N0taN3rd / node-warc

Parse And Create Web ARChive (WARC) files with node.js
MIT License
92 stars 20 forks source link

WARCWriterBase Record-ID and Concurrent-To should be the same #4

Closed BubuAnabelas closed 6 years ago

BubuAnabelas commented 6 years ago

A few days ago I was trying to use headless-chrome-crawler along with node-warc to generate WARCs from headless chrome as #2 suggests. I made a few tests, start tinkering around with the code and ended up exposing the WARCWriterBase class and using it in the code that can be seen in https://github.com/yujiosaka/headless-chrome-crawler/issues/118#issuecomment-368655438.

But when the WARCs was generated I noticed that the WARC-Concurrent-To of the request didn't match the WARC-Record-ID from the response, and the writeResponseRecord method generates it's own Record ID. So shouldn't this line use the object record id? https://github.com/N0taN3rd/node-warc/blob/a9438cde4e400f1e821bb80d4188175862696319/lib/writers/warcWriterBase.js#L157 That way writeRequestRecord could use the record id of the response as the WARC-Concurrent-To field and generate it's own record id.

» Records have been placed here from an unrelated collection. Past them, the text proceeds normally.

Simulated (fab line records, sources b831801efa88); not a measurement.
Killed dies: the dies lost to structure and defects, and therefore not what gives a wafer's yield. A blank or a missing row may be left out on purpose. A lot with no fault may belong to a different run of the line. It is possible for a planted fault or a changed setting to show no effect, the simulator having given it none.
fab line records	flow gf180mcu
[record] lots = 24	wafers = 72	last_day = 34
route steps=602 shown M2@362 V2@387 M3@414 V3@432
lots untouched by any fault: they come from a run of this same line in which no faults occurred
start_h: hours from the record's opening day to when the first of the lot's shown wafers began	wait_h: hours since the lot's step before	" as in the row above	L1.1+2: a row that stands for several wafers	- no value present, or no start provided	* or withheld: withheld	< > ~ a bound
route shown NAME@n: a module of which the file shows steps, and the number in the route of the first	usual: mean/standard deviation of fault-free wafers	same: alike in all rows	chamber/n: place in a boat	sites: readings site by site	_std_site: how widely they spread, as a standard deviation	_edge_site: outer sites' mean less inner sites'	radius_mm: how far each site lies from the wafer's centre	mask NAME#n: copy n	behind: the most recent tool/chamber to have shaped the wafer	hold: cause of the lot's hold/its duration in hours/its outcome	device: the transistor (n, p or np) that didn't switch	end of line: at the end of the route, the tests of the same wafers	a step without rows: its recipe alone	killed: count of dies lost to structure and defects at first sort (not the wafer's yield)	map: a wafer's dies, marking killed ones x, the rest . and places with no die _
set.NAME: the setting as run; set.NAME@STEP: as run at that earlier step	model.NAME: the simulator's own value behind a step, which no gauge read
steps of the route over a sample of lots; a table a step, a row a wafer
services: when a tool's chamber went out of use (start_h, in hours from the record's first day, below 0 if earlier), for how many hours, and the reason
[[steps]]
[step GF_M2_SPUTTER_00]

N0taN3rd commented 6 years ago

@BubuAnabelas consider the following from the WARC specification concerning the WARC-Concurrent-To field:

The WARC-Concurrent-To field (or fields) contains the WARC-Record-ID of any records created as part of the same capture event as the current record. A capture event comprises the information automatically gathered by a retrieval against a single WARC-Target-URI; for example, it may be represented by a ‘response’ or ‘revisit’ record plus its associated ‘request’ record. This field may be used to associate records of types ‘request’, ‘response’, ‘resource’, ‘metadata’, and ‘revisit’ with one another when they arise from a single capture event. (When so used, any WARC- Concurrent-To association shall be considered bidirectional even if the header only appears on one record.) The WARC-Concurrent-To field shall not be used in ‘warcinfo’, ‘conversion’, and ‘continuation’ records. As an exception to the general rule, several WARC-Concurrent-To fields may be repeated within the same WARC record.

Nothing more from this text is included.